Terri Welsh, Portland OR
My health/healing processes, which have been rooted in acupuncture, other naturopathic approaches and yoga, have also taught me a great deal about patience, about digging deep, about the connections between seemingly unconnected things, and about trusting my instincts and those of the people with whom I am engaged in healing (or other creative) work. I continue to learn in this process of healing and living more healthfully.
Music and Writing
I am a musician and a poet. For me, both music and creative writing are as much about community as they are about individual creative expression. I have been part of many types of musical groups – duos, bands, choirs – and all have taught me to trust the process of making music and to be joyful in that process. They have also allowed me to keep being a beginner – a critical lesson for someone like me who prefers to “know what I’m doing” at all times unless I am consciously attuned to that beginner state. (I have, in the last four years, started playing in new tunings on the guitar, taken up the bodhran, done more songwriting than I’ve done in all the rest of the years of my life, and begun to consider learning Swedish so I can sing some Nordic music that my band loves.)

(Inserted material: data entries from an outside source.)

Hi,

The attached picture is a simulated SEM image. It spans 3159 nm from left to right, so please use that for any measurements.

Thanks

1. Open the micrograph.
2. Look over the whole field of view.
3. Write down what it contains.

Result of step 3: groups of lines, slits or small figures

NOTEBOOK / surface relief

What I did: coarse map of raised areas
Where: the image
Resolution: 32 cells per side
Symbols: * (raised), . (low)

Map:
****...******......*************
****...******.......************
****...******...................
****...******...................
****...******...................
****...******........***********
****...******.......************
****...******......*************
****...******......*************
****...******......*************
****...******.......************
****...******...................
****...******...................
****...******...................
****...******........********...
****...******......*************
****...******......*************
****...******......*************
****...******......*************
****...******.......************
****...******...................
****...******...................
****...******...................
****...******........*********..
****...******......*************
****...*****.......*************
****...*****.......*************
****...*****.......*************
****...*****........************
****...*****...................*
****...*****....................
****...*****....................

Writing has been a critical tool in my self-reflection process throughout my life, and has also become a major creative focus in the past few years. I am a facilitator of writing groups with Write Around Portland, a nonprofit that nurtures writing, respect and community by creating writing groups for people normally excluded from our society – low-income people, people with disabilities, people living in prison, people with HIV/AIDS, etc. That experience, and writing in community in my own group and in workshops, has taught me the value of writing together with others and the power of inviting people to find and share their unique voices.